JSON Function Descriptor - Teradata Vantage

A JSON (JavaScript Object Notation) function descriptor is a JSON file that ML Engine uses for function metadata processing.

Each of the sections in the table below is described in more details in the subsequent tables.

Major Sections of JSON Descriptor

Section	Description
Header	Specifies function name, version, and type information.
Input_tables	Specifies function ON clause fields for non-driver functions. Input tables for non-driver functions are specified in this section.
Argument_clauses	Specifies function argument fields. Input tables for driver functions and all output tables are specified by argument clauses in this section.

Header Section Fields

Required fields are marked with an asterisk (*).

Field	Type	Description
* json_schema_major_version	string	Major version of JSON schema. Set to "1".
* json_schema_minor_version	string	Minor version of JSON schema. Set to "2".
* json_content_version	string	JSON content version. Set to "1".
* function_name	string	Name of function class file.
function_version	string	Version of function.
* function_type	string	Specifies function type ("driver" or "non-driver"). See Compatibility Considerations for UDFs for an explanation of driver and non-driver functions.
short_description	string	Short description of function.
long_description	string	Long description of function.

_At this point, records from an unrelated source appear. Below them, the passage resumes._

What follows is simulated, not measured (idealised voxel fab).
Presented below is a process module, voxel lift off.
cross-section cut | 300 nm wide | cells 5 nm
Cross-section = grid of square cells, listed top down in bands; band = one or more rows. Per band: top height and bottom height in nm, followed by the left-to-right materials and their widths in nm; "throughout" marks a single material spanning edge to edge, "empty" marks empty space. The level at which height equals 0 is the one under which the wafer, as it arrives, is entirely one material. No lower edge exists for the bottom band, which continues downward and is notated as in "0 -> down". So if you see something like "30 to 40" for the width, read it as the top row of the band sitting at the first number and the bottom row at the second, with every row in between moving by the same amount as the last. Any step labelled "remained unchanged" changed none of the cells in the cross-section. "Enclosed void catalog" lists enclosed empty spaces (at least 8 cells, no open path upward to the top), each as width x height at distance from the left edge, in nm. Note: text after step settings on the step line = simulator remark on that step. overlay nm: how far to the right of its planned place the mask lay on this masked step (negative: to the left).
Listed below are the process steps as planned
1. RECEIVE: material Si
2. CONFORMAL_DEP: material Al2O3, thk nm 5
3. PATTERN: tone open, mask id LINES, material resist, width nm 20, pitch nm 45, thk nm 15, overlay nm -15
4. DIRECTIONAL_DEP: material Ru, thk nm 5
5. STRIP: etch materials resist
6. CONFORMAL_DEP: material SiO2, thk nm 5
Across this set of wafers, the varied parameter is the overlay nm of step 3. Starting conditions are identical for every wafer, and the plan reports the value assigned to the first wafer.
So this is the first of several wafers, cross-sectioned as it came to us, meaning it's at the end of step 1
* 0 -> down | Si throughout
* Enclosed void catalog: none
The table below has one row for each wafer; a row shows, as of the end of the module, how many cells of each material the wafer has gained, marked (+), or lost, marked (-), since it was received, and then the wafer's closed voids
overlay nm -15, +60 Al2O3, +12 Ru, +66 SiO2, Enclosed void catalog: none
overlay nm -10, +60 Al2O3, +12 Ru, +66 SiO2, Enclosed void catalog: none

Input_tables Section Fields

Field	Type	Description
* name	string	Specifies ON clause alias. If no alias, use "input" as alias.
* datatype	string	Set to "TABLE_ALIAS" for each ON clause.
requiredInputKind	list of string	Partition information for how ON clause is specified in the syntax. It can be a combination of PartitionByKey, PartitionByAny, or Dimension. If not specified, PartitionByAny is used. Examples are: ON tablename PARTITION BY column-name ON tablename PARTITION BY ANY ON tablename DIMENSION
partitionByOne	boolean	Specifies whether ON clause accepts PartitionByOne. For this to be true, requiredInputKind must be PartitionByKey. For example: ON tablename PARTITION BY 1
partitionByOneInclusive	boolean	Specifies whether ON clause accepts both PartitionByOne and PartitionByKey. For this to be True, PartitionByOne must also be true.
isOrdered	boolean	Specifies whether ON clause requires ORDER BY clause. If False, ORDER BY is optional.
isRequired	boolean	Specifies whether ON clause is required.
description	string	Description of ON clause.

Argument_clauses Section Fields

Field	Type	Description
* name	string	Specifies argument name.
* datatype	string	Specifies data type of argument value; one of these: "BOOLEAN" "INTEGER" "DOUBLE" "LONG" "STRING" "TABLE_NAME" (Used for names of input or output tables for driver functions. Identify output tables by setting the isOutputTable field to True.) "COLUMN_NAMES" (Used for names of columns in input tables for driver functions.) "COLUMNS" (Used for names of columns in input tables for non-driver functions.)
datatype	string
isRequired	boolean	Specifies whether argument clause is required or optional.
* defaultValue	Boolean, numeric, or string depending on the value of the data type.	Specifies default value of argument (value for function to use if the user omits argument). Specify only if isRequired is set to false.
permittedValues	list of string	Specifies permitted values of argument clause. For example: "permittedValues": [ "SPHERICAL", "DIAGONAL", "FULL", "TIED" ]
description	string	Description of argument clause.
* isOutputTable	boolean	Specifies whether argument clause accepts database table as output. For this value to be true, data type must be set to "TABLE_NAME".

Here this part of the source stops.